Connect to a PostgreSQL cluster deployed to Patroni

This topic describes how to connect Terraform Enterprise to a highly-available PostgreSQL cluster deployed to Patroni on Kubernetes.

Warning

Connecting to a database cluster is in beta. These instructions describe an example scenario that we tested and verified for non-production use cases. You should evaluate your requirements and business needs to determine the optimal architecture and configurations for your specific environment.

Overview

Install the postgres-operator chart, which creates a Postgres construct that manages PostgreSQL clusters on Kubernetes. Refer to the Postgres operator documentation for additional information.

Create a custom values.yaml file and define the necessary Kubernetes objects, such as the HAProxy and a service that enables the proxy to discover the Patroni pods.
Deploy the configurations using the Postgres operator Helm chart.

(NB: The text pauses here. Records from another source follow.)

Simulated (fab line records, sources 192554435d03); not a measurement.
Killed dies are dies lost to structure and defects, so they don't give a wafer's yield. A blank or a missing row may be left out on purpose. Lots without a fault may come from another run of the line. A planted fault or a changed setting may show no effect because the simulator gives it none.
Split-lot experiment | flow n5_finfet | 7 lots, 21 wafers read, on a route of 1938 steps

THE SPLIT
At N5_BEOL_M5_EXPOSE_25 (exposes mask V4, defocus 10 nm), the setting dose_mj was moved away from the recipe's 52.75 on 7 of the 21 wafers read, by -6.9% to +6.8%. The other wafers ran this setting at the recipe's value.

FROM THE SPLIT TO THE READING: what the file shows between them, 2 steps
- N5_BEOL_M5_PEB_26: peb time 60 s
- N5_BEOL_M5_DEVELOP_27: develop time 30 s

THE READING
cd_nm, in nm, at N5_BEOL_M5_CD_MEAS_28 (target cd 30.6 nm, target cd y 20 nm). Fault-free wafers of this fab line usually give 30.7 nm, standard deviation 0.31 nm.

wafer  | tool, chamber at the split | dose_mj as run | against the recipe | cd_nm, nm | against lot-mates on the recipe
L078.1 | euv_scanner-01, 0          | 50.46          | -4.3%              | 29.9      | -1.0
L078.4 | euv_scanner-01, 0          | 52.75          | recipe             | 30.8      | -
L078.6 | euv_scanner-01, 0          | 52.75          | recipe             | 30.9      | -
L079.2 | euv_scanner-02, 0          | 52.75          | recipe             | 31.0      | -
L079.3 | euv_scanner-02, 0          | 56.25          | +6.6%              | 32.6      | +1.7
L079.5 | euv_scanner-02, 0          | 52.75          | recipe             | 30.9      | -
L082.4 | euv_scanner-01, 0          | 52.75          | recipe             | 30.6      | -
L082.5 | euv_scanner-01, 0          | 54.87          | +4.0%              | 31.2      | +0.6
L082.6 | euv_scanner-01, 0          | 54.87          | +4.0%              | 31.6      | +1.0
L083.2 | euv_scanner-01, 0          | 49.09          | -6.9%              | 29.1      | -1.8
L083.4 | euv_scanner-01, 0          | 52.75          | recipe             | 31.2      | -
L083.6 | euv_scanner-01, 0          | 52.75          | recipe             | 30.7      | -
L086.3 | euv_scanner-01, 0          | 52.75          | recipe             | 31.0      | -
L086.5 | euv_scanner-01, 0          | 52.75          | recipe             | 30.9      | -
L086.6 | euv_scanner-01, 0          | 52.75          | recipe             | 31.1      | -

It is optional, but you can create and run a test workload against Terraform Enterprise to measure the resilience of your high availability PostgreSQL cluster.

Requirements

During testing, the following deployment configuration resulted in three successful failover recoveries after five iterations. Refer to Measure failover resilience for additional information.

Load balancer

You must deploy a load balancer between Terraform Enterprise and the PostgreSQL cluster on Patroni. Refer to the requirements for connecting Terraform Enterprise to a PostgreSQL cluster for additional information.

The scenario described in these instructions uses an HAProxy. For a production deployment of Patroni on Kubernetes, we recommend using the Kubernetes load balancer service. You can configure the load balancer service in the Patroni cluster manifest. Refer to the Patroni documentation for details.

Terraform Enterprise

We tested the scenario described in this topic against the following Terraform Enterprise deployment:

Release v202409-1
active-active operational mode
Deployed to Google Kubernetes Engine (GKE)
Deployed on three nodes
The follow environment variables configured:
- TFE_DATABASE_HOST variable set to an HAProxy load balancer
- TFE_DATABASE_RECONNECT_ENABLED set to true.

Patroni

We tested the scenario described in this topic against the following Patroni deployment:

Deployed with three nodes
Served to Terraform Enterprise through an HAProxy load balancer

Configure Kubernetes objects

Create a values.yaml file to override the default Postgres operator values.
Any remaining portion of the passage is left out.